The result was that I never did write about our friendship. Until now. Many writers have been canceled on Binders Full of Creative Nonfiction, and it is now a place where the mob rules and God help those who don’t know it yet and naively say something out of line. Of course, this is the case everywhere now. People are afraid to speak unless they say the right things. Not only as writers, but people in all walks of life. If you say the wrong thing, you can lose your job, your reputation, your family, on and on.

So, I start here, on the night of November 6, 2016. That night will forever be imprinted on my brain, driving from my home in Woodland Hills to Silvia’s sister’s house in Fontana. Fires blazed on the skyline. Police cars raced in the opposite direction on the freeway, sirens blaring, lights flashing. The country was on the verge of chaos, angered that this orange man bad had been elected, or so it seemed he would be.

I didn’t vote for Trump. I didn’t vote for Clinton. I found myself thinking Trump was the lessor of two evils. In fact, I started thinking that I wanted Trump to win and the thought appalled me. Almost all my friends were liberals. I kept my thoughts to myself.

I had grown up in a conservative Christian family. My father, Dave Hunt, had been an influential Christian author in the 1980s. I had rebelled against all of that. I had written about the evils of conservatism. I wasn’t conservative. So why was I thinking like this? It would take some time for me to realize why and to not be afraid to talk about it. Dave Hunt

As I drove, I wondered what kind of world Silvia was coming back to and how well she would navigate it. As it turns out, like everything in her life, she showed amazing resilience and courage.

Here is a letter Silvia wrote to me shortly before she left Central Juvenile Hall for prison, I believe it was in 1999. Below that are some reflections that I wrote shortly after that, talking about all that Silvia achieved while she was in juvenile hall. I didn’t know what the future held when I wrote this. I didn’t know that so many years later Silvia would be released and would go on to live a fulfilling life, reunited with her family and with a woman she had fallen in love with while in prison. They are together until this day. Here is a documentary that tells Silvia’s story Gangsta Girls

Dear Karen,

Hello, it’s me, Silvia. I decided to write you this letter to say good-bye. Yes, my time has come. I hardly cry. I haven’t cried for a long time, but today I shed some tears as my friends brought memories of my trial and the last day I got convicted. That was the worst day of my incarceration. I cried like a baby all night long.

I remember my friend Ochoa bringing me a cup of water. I showered right after I came from court and me and Ochoa stood inside the bathroom crying. She was telling me she wanted to do some of my time. Then we had to come out of the bathroom because they had cake and ice cream. It was my 18th birthday but I was too sad to celebrate.
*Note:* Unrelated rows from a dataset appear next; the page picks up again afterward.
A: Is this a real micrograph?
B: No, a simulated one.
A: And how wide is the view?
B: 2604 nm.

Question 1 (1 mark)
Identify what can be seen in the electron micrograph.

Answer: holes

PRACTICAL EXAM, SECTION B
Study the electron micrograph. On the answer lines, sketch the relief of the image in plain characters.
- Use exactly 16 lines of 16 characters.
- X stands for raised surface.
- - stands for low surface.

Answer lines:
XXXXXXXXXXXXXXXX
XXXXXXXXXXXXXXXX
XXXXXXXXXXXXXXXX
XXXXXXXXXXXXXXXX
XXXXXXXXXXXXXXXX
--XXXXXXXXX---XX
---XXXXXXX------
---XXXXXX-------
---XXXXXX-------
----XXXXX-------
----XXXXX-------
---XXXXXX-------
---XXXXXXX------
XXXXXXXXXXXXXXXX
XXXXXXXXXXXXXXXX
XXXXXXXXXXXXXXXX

The road is long. It might take me years. I might struggle, fall a couple of times, but I’ll pick myself up. I know I must move on with my life and go to prison. At least then I will know my release date and feel that one day I’ll be home. I’m sad because I’m leaving everybody behind. This has been my home for four years. I grew up here.

Well, Karen, I’m going to let you go for now. Take care and thanks for everything.

                                                                                       Love Always,

                                                                                       Silvia Sanchez

Not long after her twentieth birthday, Silvia gave the commencement speech at the Central Juvenile Hall graduation, speaking with eloquence and conviction. When she first entered juvenile hall at sixteen, if anyone would have told her she would do such a thing she would have dismissed them with disdain. Now, I looked at her across the crowd outside the chapel, a tiny twenty year old woman in a cap and gown, talking and smiling with a group of people, and I was so proud and happy for all she had achieved.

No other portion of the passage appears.